December 27th, 2010 in Improve English
That is simply a connector. That-clauses can have various functions in sentences. A that-clause, for example, can be the subject or object of a verb.
Verb pattern: subject + verb + that-clause
We hoped that we would win.
The teacher said that honesty is the best policy.
Mother suggested that I should consult a doctor.
He admitted that he had stolen the watch.
They complained that they had not been treated fairly.
We knew that the next day would be difficult.
I regretted that I was not going to be at the meeting.
I knew that she was innocent.
Common verbs that can be followed by that-clauses are: say, think, imagine, suppose, know, believe, admit, confess, suggest, complain, hope, expect, fear, feel, hear, show, understand and wonder.

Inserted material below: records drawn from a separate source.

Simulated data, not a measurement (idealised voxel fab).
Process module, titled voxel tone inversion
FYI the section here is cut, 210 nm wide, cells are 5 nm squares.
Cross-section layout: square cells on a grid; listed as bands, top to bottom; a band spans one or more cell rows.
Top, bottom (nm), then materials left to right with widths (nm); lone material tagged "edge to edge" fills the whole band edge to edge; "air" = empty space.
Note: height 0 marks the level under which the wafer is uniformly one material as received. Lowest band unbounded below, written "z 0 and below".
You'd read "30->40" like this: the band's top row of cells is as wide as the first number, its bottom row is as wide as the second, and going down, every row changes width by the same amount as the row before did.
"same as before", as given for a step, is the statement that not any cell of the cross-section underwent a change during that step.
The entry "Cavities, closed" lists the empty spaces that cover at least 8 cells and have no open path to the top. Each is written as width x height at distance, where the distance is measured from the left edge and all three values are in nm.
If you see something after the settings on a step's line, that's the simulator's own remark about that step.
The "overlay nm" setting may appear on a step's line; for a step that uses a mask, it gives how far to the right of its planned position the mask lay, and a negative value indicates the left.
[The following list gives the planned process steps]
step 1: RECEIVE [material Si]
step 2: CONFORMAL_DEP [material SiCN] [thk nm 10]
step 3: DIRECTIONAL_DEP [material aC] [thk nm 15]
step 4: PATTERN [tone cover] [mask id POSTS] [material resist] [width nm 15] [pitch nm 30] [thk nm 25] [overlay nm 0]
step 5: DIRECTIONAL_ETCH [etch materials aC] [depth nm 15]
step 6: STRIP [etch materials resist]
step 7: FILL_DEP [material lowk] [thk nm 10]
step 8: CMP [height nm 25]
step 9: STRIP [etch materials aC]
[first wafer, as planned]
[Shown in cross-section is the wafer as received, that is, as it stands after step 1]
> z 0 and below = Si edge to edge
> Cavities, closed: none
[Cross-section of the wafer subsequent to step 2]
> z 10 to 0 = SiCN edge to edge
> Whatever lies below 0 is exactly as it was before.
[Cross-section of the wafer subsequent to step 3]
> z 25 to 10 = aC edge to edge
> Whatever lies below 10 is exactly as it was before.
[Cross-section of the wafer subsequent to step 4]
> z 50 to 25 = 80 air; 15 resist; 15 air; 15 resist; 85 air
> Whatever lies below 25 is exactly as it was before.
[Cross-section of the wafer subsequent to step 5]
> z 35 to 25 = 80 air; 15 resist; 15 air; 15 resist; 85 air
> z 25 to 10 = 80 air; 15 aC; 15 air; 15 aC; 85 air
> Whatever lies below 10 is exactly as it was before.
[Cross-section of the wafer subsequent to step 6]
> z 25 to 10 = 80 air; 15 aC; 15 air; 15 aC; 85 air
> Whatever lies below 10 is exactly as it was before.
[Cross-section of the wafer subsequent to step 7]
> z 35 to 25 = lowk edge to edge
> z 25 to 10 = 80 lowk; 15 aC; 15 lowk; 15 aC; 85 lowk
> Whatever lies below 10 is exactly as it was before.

Note that that is often omitted especially after verbs like say, think, suppose, hope and expect.
Alice said that she was feeling better. OR Alice said she was feeling better.
I thought that I would be late. OR I thought I would be late.
In an informal style that is sometimes left out in some common two-word conjunctions such as so that, such…that, supposing that etc.
Hurry up so (that) we won’t miss the train.
You can borrow my car provided (that) you bring it back tomorrow.
A that-clause can also follow a noun / pronoun.
Subject + verb + noun/ pronoun + that-clause
He told me that he was coming.
I warned him that he shouldn’t repeat it.
She assured me that she would help.
They have informed us that they are leaving this afternoon.
He convinced me that he could do the work well.